His shirt might have been the same, and some of his stories may even have been similar, but when Michel Gagne talks the things he says always come across as original. The celebrated animator, illustrator, publisher, artist, and self-effacing humourist returned to VFS for a second straight year to share with students insights from a still-blossoming artistic career.
Speaking in his customary stream of consciousness style, Gagne ( http://www.gagneint.com/ ) ranged from topic to topic in a series of tangents that were at once whimsical and inspirational. One moment he was talking about drawing creativity from his walks in the woods, the next how he was influenced by Kandinsky and Da Vinci.
“Michel is an enormous inspiration to people in the animation industry, publishing industry, comic book industry, and to me,” said Joseph Gilland, Head of Classical Animation.

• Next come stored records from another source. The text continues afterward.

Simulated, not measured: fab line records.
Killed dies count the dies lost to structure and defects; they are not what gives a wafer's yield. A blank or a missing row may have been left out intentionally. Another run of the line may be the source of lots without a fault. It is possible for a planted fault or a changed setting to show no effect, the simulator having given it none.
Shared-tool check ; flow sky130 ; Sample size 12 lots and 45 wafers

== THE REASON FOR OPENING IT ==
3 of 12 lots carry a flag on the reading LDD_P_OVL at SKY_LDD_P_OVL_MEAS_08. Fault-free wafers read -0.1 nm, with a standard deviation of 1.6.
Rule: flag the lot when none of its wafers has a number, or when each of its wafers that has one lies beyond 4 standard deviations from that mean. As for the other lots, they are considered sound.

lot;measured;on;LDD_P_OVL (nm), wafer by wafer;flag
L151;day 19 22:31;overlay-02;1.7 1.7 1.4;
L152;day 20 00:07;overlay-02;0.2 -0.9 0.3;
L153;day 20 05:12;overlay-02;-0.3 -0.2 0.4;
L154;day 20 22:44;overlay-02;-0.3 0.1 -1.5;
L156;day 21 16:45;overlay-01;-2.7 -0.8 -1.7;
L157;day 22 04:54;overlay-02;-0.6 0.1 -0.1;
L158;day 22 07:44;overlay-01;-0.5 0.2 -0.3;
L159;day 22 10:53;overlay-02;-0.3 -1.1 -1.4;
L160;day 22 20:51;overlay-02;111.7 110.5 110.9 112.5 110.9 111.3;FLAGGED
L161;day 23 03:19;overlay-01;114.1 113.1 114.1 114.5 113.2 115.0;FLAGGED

A genre hopper in the truest sense, Gagne has worked on approximately 20 feature films, illustrated a 40 page Batman story for DC Comics, runs his own publishing house, and has animated video games, amongst many other projects. He is currently developing Insanely Twisted Puppet Show , a series of short cartoons perched on the precipice of production with Nickelodeon. “It's an insane series,” Gagne said.
Gagne talked about other current projects including a new illustrated children's book about counting called Odd Numbers . His previous books include the hugely popular Insanely Twisted Rabbits, Frenzied Fauna, Freaky Flora, and A Search for Meaning: The Story of Rex. He is also currently working on an art book based on designs he created while developing a video game.
While working for Don Bluth Animation in Los Angeles in the early 1990's, Gagne famously clocked an additional forty-hour week working on private projects over and above his forty hours at the studio. It was during this fecund period that Gagne refined both his fine art and animation techniques while producing the critically acclaimed short film Prelude to Eden .
“I started the film in 1991 after coming back to America from a 4-year stint at the Bluth unit in Ireland”, Gagne writes on his web site. “I was looking for an outlet to give some kind of meaning to my life... Prelude to Eden was the film that helped me find my own sense of storytelling, timing, motion and design."
In 1996, the three-and-a-half minute meditation on the origins of the universe received an Annie Award nomination – the animation industry's equivalent of the Oscars. But more importantly, the film helped developed his signature style and reinforced his ambition to leave studio work and pursue independent projects.
Gagne moved closer to this goal when a surge of almost accidental creativity illustrating oddly shaped animals for friends at work turned into Insanely Twisted Rabbits. This book helped Gagne launch his own publishing house, Gagne International Press, and quickly led to a second book in the Insanely Twisted series, the alphabet book Frenzied Fauna.
“I do what I love,” Gagne told the Animation students. “I feel like I've always played, and when working for studios wasn't fun anymore, it wasn't a game anymore, I stopped. I took a chance, and I said I'm going to go on my own and try to make a living playing.”